Blog Article

COMPLY – SEC Proposed Best Interest Standard and New Disclosures

Apr 20, 2018

The SEC officially entered the fiduciary standard fray with the release of its much-anticipated fiduciary /best interest proposal April 18. The three-part proposal is likely to be controversial in several respects, as contrasts with the DOL’s hapless Fiduciary Rule are inevitable.

The SEC officially entered the fiduciary standard fray with the release of its much-anticipated fiduciary /best interest proposal April 18. The three-part proposal is likely to be controversial in several respects, as contrasts with the DOL’s hapless Fiduciary Rule are inevitable. Unlike the DOL’s version, the SEC’s version applies to both retirement and non-retirement accounts and focuses on the disclosure and mitigation of conflicts of interest more than elimination of them. Further, the SEC’s proposal does not create any new private right of action or right of rescission, whereas the DOL’s version famously leveraged legal means as a method of enforcement.

The SEC’s proposal uses best interest language when imposing duties on BDs, but narrowly defines obligations for compliance; it does not create a fiduciary standard for BDs, as the term is commonly understood, nor does it impose the same standard of duty on BDs as on advisers. The SEC’s version restricts standalone BDs and their representatives from using the terms “adviser” and “advisor” in their titles, leaving these sobriquets to the exclusive purview of registered investment advisers; the use of “planner,” “financial planner” and other often conflated terms still appear to be an open question. Fiduciary obligations of advisers are clarified in the SEC’s proposal, including the admonishment that advice regarding retirement account rollovers must be in the best interest of the client, as in the DOL’s version.

Faux fiduciary standard or reasonable compromise? Although voting to release the proposal, SEC Commissioner Hester Pierce declined to call it a fiduciary standard for brokers, referring to it instead as a “suitability plus” standard, while Commissioner Kara Stein voted against its release, referring to it as “Regulation Status Quo”. With the DOL’s efforts mired in litigation following the Fifth Circuit Court of Appeals’ March decision to vacate the Rule, the SEC’s proposal may be fiduciary standard proponents’ best chance for any progress.

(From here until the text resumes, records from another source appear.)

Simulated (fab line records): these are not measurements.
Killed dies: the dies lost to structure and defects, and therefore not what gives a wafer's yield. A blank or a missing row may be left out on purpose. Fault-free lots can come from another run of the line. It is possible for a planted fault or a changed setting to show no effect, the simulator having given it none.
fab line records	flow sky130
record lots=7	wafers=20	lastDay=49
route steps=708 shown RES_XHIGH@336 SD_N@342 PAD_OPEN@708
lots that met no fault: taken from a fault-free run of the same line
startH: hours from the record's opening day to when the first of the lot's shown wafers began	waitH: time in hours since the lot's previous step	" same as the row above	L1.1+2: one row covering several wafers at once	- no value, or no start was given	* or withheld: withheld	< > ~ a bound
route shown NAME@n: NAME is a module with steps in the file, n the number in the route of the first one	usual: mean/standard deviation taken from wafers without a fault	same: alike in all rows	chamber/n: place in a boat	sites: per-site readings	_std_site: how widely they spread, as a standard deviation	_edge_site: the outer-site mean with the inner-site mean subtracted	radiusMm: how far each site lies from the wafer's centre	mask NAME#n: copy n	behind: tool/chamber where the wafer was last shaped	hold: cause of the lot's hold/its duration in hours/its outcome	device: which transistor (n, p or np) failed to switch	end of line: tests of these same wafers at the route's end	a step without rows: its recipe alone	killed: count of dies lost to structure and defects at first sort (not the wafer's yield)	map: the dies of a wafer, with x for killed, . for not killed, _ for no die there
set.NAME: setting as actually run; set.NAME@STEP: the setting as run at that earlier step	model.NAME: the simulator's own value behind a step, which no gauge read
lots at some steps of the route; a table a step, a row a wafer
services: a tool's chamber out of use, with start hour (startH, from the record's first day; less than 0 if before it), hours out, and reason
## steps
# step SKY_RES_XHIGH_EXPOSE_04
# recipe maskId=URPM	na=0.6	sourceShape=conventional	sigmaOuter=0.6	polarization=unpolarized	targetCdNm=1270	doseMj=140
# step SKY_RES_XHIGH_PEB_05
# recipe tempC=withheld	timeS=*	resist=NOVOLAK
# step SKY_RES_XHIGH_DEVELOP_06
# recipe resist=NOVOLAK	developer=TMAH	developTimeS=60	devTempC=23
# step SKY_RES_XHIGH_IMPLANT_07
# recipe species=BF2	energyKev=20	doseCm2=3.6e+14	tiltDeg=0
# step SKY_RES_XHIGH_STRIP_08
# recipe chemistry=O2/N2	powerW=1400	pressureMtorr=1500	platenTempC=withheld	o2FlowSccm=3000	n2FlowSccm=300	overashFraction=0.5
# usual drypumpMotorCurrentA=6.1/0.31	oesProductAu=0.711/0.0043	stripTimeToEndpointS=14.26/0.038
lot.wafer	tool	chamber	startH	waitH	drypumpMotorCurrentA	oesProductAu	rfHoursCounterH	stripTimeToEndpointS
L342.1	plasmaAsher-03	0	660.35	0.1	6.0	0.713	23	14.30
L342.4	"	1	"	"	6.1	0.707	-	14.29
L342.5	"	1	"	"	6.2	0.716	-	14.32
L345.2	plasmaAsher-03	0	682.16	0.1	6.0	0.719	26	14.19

The SEC’s Standards of Conduct for Investment Professionals Rulemaking Package consists of the following:

  1. Regulation Best Interest: imposes a duty on BDs to act in the best interests of retail customers at the time recommendations are made, without putting the financial or other interest of the BD ahead of the customer, by complying with the three following obligations:
    • Disclosure: disclose to the retail customer the key facts about the relationship, including material conflicts of interest.
    • Care: exercise reasonable diligence, care, skill and prudence, to (i) understand the product; (ii) have a reasonable basis to believe that the product is in the retail customer’s best interest; and (iii) have a reasonable basis to believe that a series of transactions is in the retail customer’s best interest.
    • Conflict of interest: establish, maintain and enforce policies and procedures reasonably designed to identify and then, at a minimum, to disclose and mitigate, or eliminate, material conflicts of interest arising from financial incentives; other material conflicts of interest must be at least disclosed.
  2. Investment Adviser Interpretation: reaffirms and clarifies certain aspects of the fiduciary duty that an investment adviser owes to its clients.
  3. Form CRS-Relationship Summary: a standardized, short-form disclosure required of advisers, BDs, and the financial professionals that work for them, that highlights key differences in the principal types of services offered, the legal standards of conduct that apply to each, the fees a customer might pay, and certain conflicts of interest that may exist.

The Commission will seek public comment on the proposed rules for 90 days to permit retail investors and other interested parties the opportunity to review the 1000+ page proposal and submit comments, after which time they will consider the comments and publish a final rule.